The prospect of a massive Soviet invasion, probably trying to avoid the use of nuclear weapons and to overrun NATO before it could take the political decision to use its own, led to a resurgence of conventional operational concepts in the 1970s. It is still unclear which came first: the renewed Soviet emphasis on so-called Operational Manoeuvre Groups (OMGs) or NATO's concept of Follow-On Forces' Attack (FOFA). In order to stop a massive Warsaw Pact offensive, it was necessary to tear away at forces far behind the forward troops, slowing and thinning them to the point where NATO's front line could engage them successfully. The OMG was a variant of the WW II forward detachment and mobile group, and comprised a resilient, fast-moving formation which would be inserted into a gap in the NATO deployment and run amok deep behind NATO forward positions. Its missions might be to destroy, disrupt, or capture nuclear weapons, airfields, command, control and communications, logistic support, and the lateral communications needed to move NATO troops to counter a Warsaw Pact breakthrough. It might also prevent NATO withdrawal and seize or isolate key political or economic objectives. Because OMGs and NATO forces would be mixed up, this might also discourage NATO from using nuclear weapons. When the OMG was first publicized in an open western journal in October 1982, the Soviets linked it with remarks the previous week by Gen Bernard Rogers, NATO's Supreme Allied Commander Europe, about FOFA. This interacted profoundly with the OMG concept since the OMG might actually remove the follow-on forces that FOFA hoped to attack.

Another concept, which evolved in response to the Warsaw Pact threat, was the US doctrine known by the fused syllables of ‘AirLand battle’. The 1976 edition of the US FM 100-5 field manual Operations had taken to heart the lessons of the 1973 Arab-Israeli war and stressed the increased tempo of the modern battlefield. In 1977 Gen Donn A. Starry took over command of the US Army Training and Doctrine Command (TRADOC) at Fort Monroe, Virginia, and began a series of initiatives which led to the evolution of AirLand battle. A study called Division 86 (later Army 86) began to explore the idea of a deeper battlefield or, from 1980, ‘extended battlefield’. This involved the use of air power and helicopters. It was summarized in the phrase ‘AirLand battle’, formally announced in 1981 and embodied in the September 1981 draft of the new FM 100-5 field manual published in 1982. FM 100-5 provided for three types of battle: the deep battle (against enemy follow-on forces), the close-in battle, and the battle in one's own rear area against special forces (Spetsnaz).
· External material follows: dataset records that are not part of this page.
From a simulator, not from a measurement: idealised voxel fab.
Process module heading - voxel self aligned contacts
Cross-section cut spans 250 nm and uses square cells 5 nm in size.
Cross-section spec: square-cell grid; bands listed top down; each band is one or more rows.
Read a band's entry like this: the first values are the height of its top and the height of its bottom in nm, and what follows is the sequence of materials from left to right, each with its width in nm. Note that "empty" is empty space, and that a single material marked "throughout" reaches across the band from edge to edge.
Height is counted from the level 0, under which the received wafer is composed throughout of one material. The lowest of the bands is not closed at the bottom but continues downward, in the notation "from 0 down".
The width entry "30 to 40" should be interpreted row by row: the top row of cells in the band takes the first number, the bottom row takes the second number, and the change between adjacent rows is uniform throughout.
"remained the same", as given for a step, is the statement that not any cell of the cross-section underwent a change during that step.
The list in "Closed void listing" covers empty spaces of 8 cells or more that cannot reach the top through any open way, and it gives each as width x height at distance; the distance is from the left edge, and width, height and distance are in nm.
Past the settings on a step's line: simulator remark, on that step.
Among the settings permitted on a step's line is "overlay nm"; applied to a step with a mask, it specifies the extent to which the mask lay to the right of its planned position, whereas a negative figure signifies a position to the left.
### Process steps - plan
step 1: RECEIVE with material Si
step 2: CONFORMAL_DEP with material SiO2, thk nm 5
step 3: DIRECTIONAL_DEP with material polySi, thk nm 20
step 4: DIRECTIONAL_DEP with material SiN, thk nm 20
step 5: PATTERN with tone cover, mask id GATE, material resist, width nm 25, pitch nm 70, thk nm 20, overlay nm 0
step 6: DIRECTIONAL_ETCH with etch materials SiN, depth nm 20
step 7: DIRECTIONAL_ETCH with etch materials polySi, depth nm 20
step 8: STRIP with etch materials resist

FM 100-5 enunciated US army AirLand battle doctrine. It should not be confused with the futuristic study Air Land Battle 2000, a quite different document, although it often was. Whereas FM 100-5 field manual dealt with contemporary conditions, Air Land Battle 2000 endeavoured to look 20 years ahead. A subsequent study called Focus-21 developed the air-land battle theme further and was then combined with Air Land Battle 2000 to produce a new concept of future operations called Army-21.

AirLand battle took a ‘nonlinear view of battle’. It enlarged the battlefield area, stressing unified ground and air operations throughout the theatre. The war the USA and its Allies fought in the Gulf in 1991 was AirLand battle, in particular the use of XVIII Airborne Corps with its assault by 300 attack helicopters of the US 101st Airborne Division. It is debatable whether AirLand battle would have worked in the crowded, wooded counterpane of Europe, for which it was originally intended. It did succeed in the broad vastness of the desert, which provided ideal conditions. FM 100-5 did include a substantial section on desert operations, but AirLand battle and the equipment designed to fit in with this concept—Abrams tanks, Bradley MICVs and Apache helicopters—had originally been designed to fight the USSR, not Iraq, although the latter opponent obligingly used Soviet equipment and some Soviet tactics.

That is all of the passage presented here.